Yes, Oracle Text can do this.
http://download-west.oracle.com/docs...cpkg.htm#12729
You need a context index with the INSO filter on the RTF document column in
order to use it.
e.g.
create table RTFDOCUMENT
(
ID NUMBER not null,
DOC CLOB not null,
PLAIN_DOC CLOB
);
[insert an RTF document with id=1 using dbms_lob.loadclobfromfile or whatever]
SQL> create index rtfdocument_tx1 on rtfdocument (doc) indextype is
ctxsys.context parameters ('filter ctxsys.INSO_FILTER'); Index created
SQL> declare
2 v_doc clob;
3 v_plain clob;
4 r number;
5 begin
6 select id, doc
7 into r, v_doc
8 from rtfdocument
9 where id = 1 for update;
10
11 dbms_lob.createtemporary(v_plain, true);
12 dbms_lob.append(v_plain, v_doc); 13
14 ctx_doc.filter('RTFDOCUMENT_TX1', to_char(r), v_plain, plaintext =>
true);
15
16 update rtfdocument set plain_doc = v_plain where id = 1;
17 end;
18 /
PL/SQL procedure successfully completed
SQL> commit;
Commit complete
[plain_doc now contains a plain text version of the RTF document].

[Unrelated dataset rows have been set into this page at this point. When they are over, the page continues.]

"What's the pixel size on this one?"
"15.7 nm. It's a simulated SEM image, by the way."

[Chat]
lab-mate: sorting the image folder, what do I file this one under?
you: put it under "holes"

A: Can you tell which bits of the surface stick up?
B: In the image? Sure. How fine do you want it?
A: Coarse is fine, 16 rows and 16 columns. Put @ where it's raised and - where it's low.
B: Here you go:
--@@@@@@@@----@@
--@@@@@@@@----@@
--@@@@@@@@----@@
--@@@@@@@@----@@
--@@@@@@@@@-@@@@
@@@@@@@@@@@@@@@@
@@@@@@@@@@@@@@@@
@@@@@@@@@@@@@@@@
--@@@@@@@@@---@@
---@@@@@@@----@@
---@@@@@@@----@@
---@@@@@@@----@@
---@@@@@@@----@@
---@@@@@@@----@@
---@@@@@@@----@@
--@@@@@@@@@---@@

It seems a bit over-enthusiastic with newlines, but it certainly works.
from ask tom
Tim -- Thanks for the question regarding "Remove RTF Tags from a Text Field Containing RTF", version 9i
You Asked
Hi Tom, In our database we have some varchar2(4000) fields (could later be a clob). Where we store RTF data. I would like to know if there is anyway I can remove the RTF tags returning only the text again. For Example a Function RTFtoTEXT that takes the RTF: {/rtf1/ansi/deff0{/fonttbl{/f0/fnil/fcharset0 Courier New;}} {/colortbl ;/red0/green0/blue255;} {/*/generator Msftedit 5.41.15.1507;}/viewkind4/uc1/pard/lang1033/ul/b/i/f0/fs20 This is a test./par /cf1/ulnone/i0 This is a test./cf0/b0/par /par /par /par /par } And Returns: This is a test. This is a test. Can you do this with Oracle Text or Something? TIA Tim
and we said...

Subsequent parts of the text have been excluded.